Problem Description:
We are using mongoDB Community Version 4.0.14 version as our database.
HW sizing is 16 core CPU, 32 GB RAM and 1 TB HDD.
We have data stored in two collections coll_A ( from collection - 2GB) and coll_B (to collection 5 GB) on a single node mongodb server,
We have to join these two collection based on certain predefined conditions and out the data in third collection coll_result.
Appropriate Indexes are build on both the collections.
Each of the collection contains millions of records and we use the following pipeline stages to out the result records.
#1. $match runID (job id)
#2. $redact on multiple and / or conditions filter initial data and keep relevant
#3. $lookup on multiple and / or conditions join on the second collection
#4. $unwind result
#5. $redact on multiple and / or conditions filter all the data
#6. $match specific condition for system from which the data is polled. ( Data is polled from multiple downstream systems)
#7. $addFields
#8. $project
#9. $project with cursor - batchsize 50 , allowDiskUse: true
We have a few observations:
- There happens to be a cartesian product of the records from both the collections at stage #3 $lookup.
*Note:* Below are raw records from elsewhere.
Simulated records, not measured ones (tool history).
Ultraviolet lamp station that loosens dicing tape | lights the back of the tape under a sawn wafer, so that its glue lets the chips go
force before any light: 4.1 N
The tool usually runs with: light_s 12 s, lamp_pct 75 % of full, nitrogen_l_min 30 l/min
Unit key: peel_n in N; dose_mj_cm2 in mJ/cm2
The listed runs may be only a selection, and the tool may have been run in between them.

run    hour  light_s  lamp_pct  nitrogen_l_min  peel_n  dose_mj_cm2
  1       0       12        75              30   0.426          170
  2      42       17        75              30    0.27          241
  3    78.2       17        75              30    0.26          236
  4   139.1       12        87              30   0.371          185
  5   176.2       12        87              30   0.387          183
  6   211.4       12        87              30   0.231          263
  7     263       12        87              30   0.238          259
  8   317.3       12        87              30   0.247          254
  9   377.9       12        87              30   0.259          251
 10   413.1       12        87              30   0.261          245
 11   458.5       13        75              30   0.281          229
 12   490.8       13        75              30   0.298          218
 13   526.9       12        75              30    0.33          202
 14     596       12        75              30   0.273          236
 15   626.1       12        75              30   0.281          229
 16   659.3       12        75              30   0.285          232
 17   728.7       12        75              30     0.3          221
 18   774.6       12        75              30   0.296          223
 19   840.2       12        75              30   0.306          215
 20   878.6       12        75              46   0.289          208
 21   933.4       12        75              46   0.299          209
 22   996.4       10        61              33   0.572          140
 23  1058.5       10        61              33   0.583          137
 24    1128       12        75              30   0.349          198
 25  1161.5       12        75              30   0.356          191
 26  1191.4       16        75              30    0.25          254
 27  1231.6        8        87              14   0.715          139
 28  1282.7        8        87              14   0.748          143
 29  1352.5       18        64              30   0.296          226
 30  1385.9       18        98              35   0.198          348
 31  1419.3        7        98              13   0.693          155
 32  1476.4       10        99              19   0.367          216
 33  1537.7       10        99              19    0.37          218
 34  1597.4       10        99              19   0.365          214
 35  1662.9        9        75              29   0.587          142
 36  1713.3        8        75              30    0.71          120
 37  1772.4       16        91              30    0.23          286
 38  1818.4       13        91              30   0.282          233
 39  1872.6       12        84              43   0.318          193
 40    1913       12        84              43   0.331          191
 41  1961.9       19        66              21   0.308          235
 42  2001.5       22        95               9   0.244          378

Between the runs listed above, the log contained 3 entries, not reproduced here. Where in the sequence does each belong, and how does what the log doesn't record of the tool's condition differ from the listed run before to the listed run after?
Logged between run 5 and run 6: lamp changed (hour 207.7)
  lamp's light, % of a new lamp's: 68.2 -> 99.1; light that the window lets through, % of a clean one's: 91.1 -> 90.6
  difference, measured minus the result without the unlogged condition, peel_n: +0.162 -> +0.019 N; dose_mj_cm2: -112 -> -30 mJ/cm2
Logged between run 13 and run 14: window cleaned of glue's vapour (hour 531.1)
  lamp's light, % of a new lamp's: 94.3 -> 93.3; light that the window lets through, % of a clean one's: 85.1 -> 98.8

- After this lookup indexes are not applied on the resultant data.
- This operation essentially uses all the CPU processing power of 16 core CPU.
- HDD and SDD makes no difference on i/o operation resultant time.
- Altering cursor batch size has no impact on the processing.
Some time it takes more the 3 to 6 hours to get the output.
As the data in coll_A , coll_B increases the time keeps on increasing.
Need guidance for how to resolve the long query time problem.
Thanks & Regards